Bowling Proprietors’ Association of America Hall of Fame member Bill Bojé, who received the association’s Victor Lerner Memorial Medal in 2003, passed away on Monday.
Bojé owned Brandon Crossroads Bowl in Tampa, Fla., and Sunset Lanes in south St. Louis, Mo., with his son Jeff, who himself received the Lerner award in 2012.
According to the Brandon Crossroads website, “Bill and Gloria Bojé built their first bowling sports entertainment center in St. Louis in 1959. The center’s original name was Marlborough Lanes (after England’s Duke of Marlborough, and also the name of the little village that the center was in). Later it was renamed Sunset Lanes (after the beautiful sunsets glowing through the famed gateway to the west, the St. Louis Arch).”
Bill and Jeff built Brandon Crossroads in 1990, and were joined by Bill’s two daughters and son-in-law in building The Alley at Southshore in Riverview, Fla., in 2008.
“Bill was proud of Jeff’s achievements and enjoyed taking credit for grooming Jeff,” said John LaSpina, who served as BPAA President from 1992 to 1994, and received the Lerner award the year before the elder Bojé. “I cheered when [Bill was the Lerner recipient] as he represented the selfless side of bowling proprietors who will leave their businesses and their families to work on behalf of our business and our industry.”
Jay Trietley of Alley Cats Entertainment Center in Arlington, Texas, described Bojé as “a member’s leader.” Trietley served with Bojé on the Member Benefits Committee, and said Bojé “made sure we offered the best products and best prices for our members.”
Bev Ulrich said she would remember Bojé as the person who enabled her to break into the bowling business.
“I applied for a job at Crossroads Bowl fresh out of Vincennes University with my new bowling management degree in hand,” she said. “He took a chance on a 19-year-old with virtually no experience and gave me a start in the bowling industry.”
In terms of first impressions, Ulrich was just as impressed with Bojé as he was with her.
“When I walked in for my interview, Bill was up on a ladder changing light bulbs,” she recalled. “I was impressed by his hands-on approach. He wasn’t a guy that just sat in an office.

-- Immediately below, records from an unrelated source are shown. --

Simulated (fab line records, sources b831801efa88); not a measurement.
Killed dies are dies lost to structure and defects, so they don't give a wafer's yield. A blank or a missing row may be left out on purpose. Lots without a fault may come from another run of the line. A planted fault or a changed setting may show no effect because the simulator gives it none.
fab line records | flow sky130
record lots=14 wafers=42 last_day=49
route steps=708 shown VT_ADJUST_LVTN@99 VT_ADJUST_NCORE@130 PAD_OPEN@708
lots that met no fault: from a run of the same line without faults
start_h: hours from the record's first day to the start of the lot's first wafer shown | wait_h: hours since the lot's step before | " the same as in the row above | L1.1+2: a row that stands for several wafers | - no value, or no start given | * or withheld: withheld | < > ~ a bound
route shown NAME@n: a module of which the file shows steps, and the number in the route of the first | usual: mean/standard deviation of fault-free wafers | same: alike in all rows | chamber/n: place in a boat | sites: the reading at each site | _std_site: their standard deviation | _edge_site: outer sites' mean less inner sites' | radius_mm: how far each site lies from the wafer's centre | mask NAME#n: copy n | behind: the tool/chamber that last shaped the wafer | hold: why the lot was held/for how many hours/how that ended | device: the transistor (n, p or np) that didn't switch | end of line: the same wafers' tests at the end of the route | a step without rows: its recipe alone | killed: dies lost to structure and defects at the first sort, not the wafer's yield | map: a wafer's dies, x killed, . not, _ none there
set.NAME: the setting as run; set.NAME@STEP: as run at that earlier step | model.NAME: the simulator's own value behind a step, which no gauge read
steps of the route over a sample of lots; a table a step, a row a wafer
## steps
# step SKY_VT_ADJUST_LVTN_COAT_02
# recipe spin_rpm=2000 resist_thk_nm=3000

“I worked for him for three years, the last as general manager of Brandon Lanes. He made me do every job in the center in preparation, including the snack bar, the nursery and the back end. Then Bill made it possible for me to go into the pro shop business at Crossroads Bowl when he decided to lease out the shop. Thirty-three years later, I’m still in the pro shop business in the area.
“I will always be grateful to the Bojé family for allowing me to get my foot in the door.”
Bojé spent time as BPAA’s secretary/treasurer and sergeant-at-arms, as well as a regional vice president at different times for Missouri and Florida. He also served those states’ proprietor associations in officer and board positions, and was a past president of the Tampa Proprietors Association.
BPAA Executive Director Frank DeSocio noted that Bojé developed youth and adult programs in Florida’s Pinellas County for more than 20 years.
Long before anyone ever dreamed of having the headquarters of the BPAA and bowling’s membership groups under one roof, Bojé was instrumental in founding the St. Petersburg Bowling Council, which brought proprietor, ABC and WIBC representatives together to work on programs at the local level.
Bojé not only devoted countless hours to volunteerism, but served as a role model for other proprietors, including LaSpina.
“Though I attended the 1975 BPAA Convention, I only went to the trade show and took a boat ride around Manhattan,” recalled LaSpina, President of Maple Family Centers in New York and Florida, and Chair of the Bowlers to Veterans Link. “It wasn’t until 1976 — when we packed our one-a-half-year-old daughter, flew to San Diego, and went to all the meetings — that I realized there were people volunteering, running projects and doing things that would help our business.
“I related to the guys in the blue polyester jackets with BPAA emblems on the front pockets. One gentleman I met in those early years was Bill Bojé, who wore one of those blazers. I watched him from afar and enjoyed his folksy way of speaking. He had a storyteller’s demeanor and a comforting voice that went with him.”
Bojé also was a trusted counsel.
“I remember his supporting me when times were difficult when I was president,” LaSpina said. “He always offered practical and straight-up advice, and he could disagree with me and we could still enjoy a cordial meal afterward.”
Concluded LaSpina: “Bowling lost a good friend, one who represented the role of a bowling proprietor — being an entrepreneur, taking risk and reaping the rewards.”
Condolences may be sent to the Bojé family at: 115 Hickory Creek Drive, Brandon, FL 33511.